Bicycles Asked by Billy ONeal on December 24, 2020

I really don’t like indexed shifters, at least on the front. They’re harder to adjust, more sensitive to cable stretching, and limit the number of gear combinations you can use (because you can’t adjust the front derailleur cage manually to not rub on the chain).

So.. why are they impossible to find these days?

6 Answers

There is no 'conspiracy' to keep friction shifters off the market just so that you have to buy the index shifters. It is simply a matter of supply and demand. Nobody in the OEM market wants friction shift gears because bikes with friction-shift simply do not sell. That leaves the after-market and you have a similar position there - the demand does not exist amongst people building up bikes/repair old bikes.

One reason why the replacement part market does not exist is that friction shifters rarely break, even 'back in the day' they were not a common spare for shops to stock in depth.

As for your front-shifting problem, you do have the outer cage 'flat-bit' parallel with the chainset and clearing the outer ring by all of 1-3mm? Without that accurate positioning it is unlikely you will get your front mechanism to work. New cables help, and if you follow the Shimano/SRAM/Campagnolo manual to the letter, making sure no dropouts or derailleurs are bent, you will have a chance of getting optimal shifting.

I know that a simple shift-lever adjustment would be easier, but that is progress for you.

Correct answer by ʍǝɥʇɐɯ on December 24, 2020

Indexed shifting keeps the rider's hands on the handlebars. Indexed shifting also correlates with a move to integrated shifters for road bikes, so the hand position doesn't move, at least on the hoods and drops.

I can imagine some sly race tactic in the 80s with a rider timing their breakaway to coincide with a gear change by other riders in the group. Having your hands on the brifters means your hands are not ~30 cm away from the bars, and you're faster to respond.
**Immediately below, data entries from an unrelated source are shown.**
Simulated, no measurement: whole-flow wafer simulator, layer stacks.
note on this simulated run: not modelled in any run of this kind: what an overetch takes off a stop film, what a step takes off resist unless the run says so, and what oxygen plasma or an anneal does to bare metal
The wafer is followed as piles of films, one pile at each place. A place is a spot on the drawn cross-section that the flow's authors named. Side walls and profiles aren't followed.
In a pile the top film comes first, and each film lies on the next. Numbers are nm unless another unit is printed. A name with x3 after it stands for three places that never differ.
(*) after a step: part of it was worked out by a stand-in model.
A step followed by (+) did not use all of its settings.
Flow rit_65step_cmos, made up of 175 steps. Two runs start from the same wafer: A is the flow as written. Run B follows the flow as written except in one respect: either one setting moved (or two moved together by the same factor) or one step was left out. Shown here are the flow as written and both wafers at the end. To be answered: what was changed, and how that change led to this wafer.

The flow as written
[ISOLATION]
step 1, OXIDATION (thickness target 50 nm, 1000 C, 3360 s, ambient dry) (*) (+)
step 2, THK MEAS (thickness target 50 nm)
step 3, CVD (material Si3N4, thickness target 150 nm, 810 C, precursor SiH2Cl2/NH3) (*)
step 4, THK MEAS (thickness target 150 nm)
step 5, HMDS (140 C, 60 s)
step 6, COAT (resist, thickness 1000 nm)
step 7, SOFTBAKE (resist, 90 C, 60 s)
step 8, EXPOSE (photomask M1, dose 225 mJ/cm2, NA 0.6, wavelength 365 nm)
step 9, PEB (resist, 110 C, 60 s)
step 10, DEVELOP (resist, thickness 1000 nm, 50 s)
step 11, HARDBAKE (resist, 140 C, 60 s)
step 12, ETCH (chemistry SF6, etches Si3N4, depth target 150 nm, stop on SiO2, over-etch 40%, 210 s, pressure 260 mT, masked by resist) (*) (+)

Modern bikes have 10+ gears across the back, that's a lot more positions and a friction lever would have narrower "good" spots for each gear making accurate changes slightly more difficult.

With that many gears, it is more common to change up/down to a slightly different gear for comfort or power. If the shifter is further away and needs a more coordinated movement, you're less likely to do it. An older 5/6/7 speed bike might have 3~4 tooth jumps between some gears, so the cadence can change a lot compared to a single tooth jump, which is more common when there are more gear cogs across the cassette.

In short - fewer gears meant fewer shifts, and riders might have been pedalling slightly outside their preferred cadence to maintain the bunch's pace.


In addition, keeping your hand position still would be more aero - leaning down to downtube shifters will move the whole upper body. Even stem shifters move the whole arm, changing airflow.


You can doubtless get friction-shifters still but they are definitely less common. Properly tuned indexed shifters work very well, and are a gateway to fully electronic shifting which is functionally identical for the rider.


Summary moving the shifting to the brake lever forced the use of indexed shifting.

this answer applies equally well to pod/thumb/trigger shifters on MTBs, but there's less "race craft" in MTB and more riding technique, so reacting quickly to changes in the peloton is less important.
Also, MTBs never really had downtube or stem shifters, their friction shifters were normally bar-mounted levers so were closer to the grips.

Answered by Criggie on December 24, 2020

Index shifting I've found to be somewhat unreliable. shifting down may go smooth but going up again will often not work unless you jump a gear or vice versa. No amount of adjusting will cure the problem. The front shifters aren't so bad and oft times the front is friction anyway controlled anyway.

Answered by Auld Al on December 24, 2020

One point that seemed to be missed in the answers so far (though I'll admit I didn't read every word) is that indexed shifters are only a small part of indexed shifting.

It used to be that you needed friction shifters because, in order to shift to a larger sprocket, you had to "over-shift" substantially -- push the lever beyond the point where it would eventually end up, then move it back once the chain had begun to move. Because of this, indexed shifting was essentially impossible, even though it was no doubt a sought-after goal of many inventors.

What changed was the chain and sprockets, with carefully-engineered profiles that would cause the chain to "climb" the sprocket if it was pushed ever so slightly in that direction. This invention made indexed shifting possible, and largely eliminated shifting as a major roadblock in the way of a "mass market" for bikes.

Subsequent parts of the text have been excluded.